Courtesy of YouTube/Assembly Access
SawStop LLC uses an electrical sensor to stop a blade when it comes in contact with flesh or similar conductive material.
Courtesy of YouTube/Assembly Access
The California legislature is considering a measure requiring a SawStop-like safety device.

Safety standards for table saws may soon get more stringent in the state of California. A bill under consideration in the state Legislature would require "injury-mitigation technology" to be built into every table saw sold in the state starting in 2016.

The bill, AB 2218, was introduced by Assemblyman Das Williams (D-Santa Barbara) and was passed by the state Assembly in May by a 64-4 vote. The measure is now in the state Senate and would require concurrence from the state Assembly before going to the governor.
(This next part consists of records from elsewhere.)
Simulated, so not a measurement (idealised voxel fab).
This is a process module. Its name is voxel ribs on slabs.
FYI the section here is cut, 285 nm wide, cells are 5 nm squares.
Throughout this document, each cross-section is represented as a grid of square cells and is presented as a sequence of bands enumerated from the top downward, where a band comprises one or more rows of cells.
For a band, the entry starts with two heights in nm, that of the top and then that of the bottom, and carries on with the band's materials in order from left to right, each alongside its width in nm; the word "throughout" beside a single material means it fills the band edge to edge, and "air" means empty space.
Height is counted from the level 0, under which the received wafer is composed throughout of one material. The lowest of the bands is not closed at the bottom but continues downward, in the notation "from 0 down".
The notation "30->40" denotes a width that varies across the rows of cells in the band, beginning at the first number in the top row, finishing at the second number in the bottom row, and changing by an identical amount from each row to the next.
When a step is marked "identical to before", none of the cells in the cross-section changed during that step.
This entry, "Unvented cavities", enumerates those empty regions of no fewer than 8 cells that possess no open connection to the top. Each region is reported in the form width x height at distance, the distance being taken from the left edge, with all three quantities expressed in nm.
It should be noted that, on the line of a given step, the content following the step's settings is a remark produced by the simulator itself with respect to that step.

The injury-mitigation measures proposed in AB 2218 bear a strong resemblance to technology produced by Tualatin, Ore.-based SawStop LLC, which uses a sensor to stop a table saw's blade when it comes in contact with flesh or a similar electric conductor. Invented by Dr. Stephen Gass in 2003, SawStop saws can shut off milliseconds after contact is made with an operator's hand or fingers.

Opponents of the bill maintain the specificity of the new law would grant an unfair advantage to SawStop. In a June 1 letter addressed to Assemblyman Williams, the California Chamber of Commerce stated that "the bill fulfills a decade-long attempt by one company to create a monopoly, and the financial rewards thereof, for a technology this single company essentially owns through a network of patents." The California Chamber of Commerce represents the California Manufacturers & Technology Association as well as major power-tool retailers Home Depot and Lowe's.

"Saying we have a monopoly is very disingenuous," said David Fanning, co-founder of SawStop. "They have patents on their own technology." While he notes that AB 2218 was originally sponsored by SB3, SawStop's parent company, Fanning contends the lack of similar safety offerings from other table-saw makers is a deliberate choice. "We were three guys in a barn. To say that multimillion-dollar companies can't develop this is absurd," he said.

The bill has undergone several revisions since its introduction. In its current form, the bill calls for technology "to prevent or detect contact with, or dangerous proximity between, a hand or finger and the teeth of the blade above the tabletop of a table saw, and to prevent the blade from causing severe injury to the hand or finger." Language that specified prevention of cuts to the hand or finger deeper than 1/8 in. was removed in a revision.

New rules on table-saw safety are also under consideration at the federal level. The Consumer Product Safety Commission (CPSC) held hearings in 2011 on SawStop, with an extended comment period that ended in March 2012. According to a CPSC log of a March 2011 meeting, the Power Tool Institute, an industry lobbying group, said the cost of the technology would "force the low-end table saw out of the market."

Cost is an issue with the injury-mitigation technology. According to PTI, consumer table saws have a median price of $160; the safety technology would add $150 to the price. SawStop's Fanning has said the components for the technology cost about $55 to $75 and cannot be retrofitted to existing saws. When the SawStop mechanism is tripped, a $69 single-use cartridge must be replaced.

AB 2218's supporters take a broader view of cost. "The unfortunate thing is that severe table-saw injuries continue to occur even though technologies exists to prevent almost all of them. These injuries cost society billions annually," said Assemblyman Williams. "This bill does not specify the exact kind of injury-mitigation technology and in no way prohibits companies from developing their own. This type of technology is urgently needed for safety."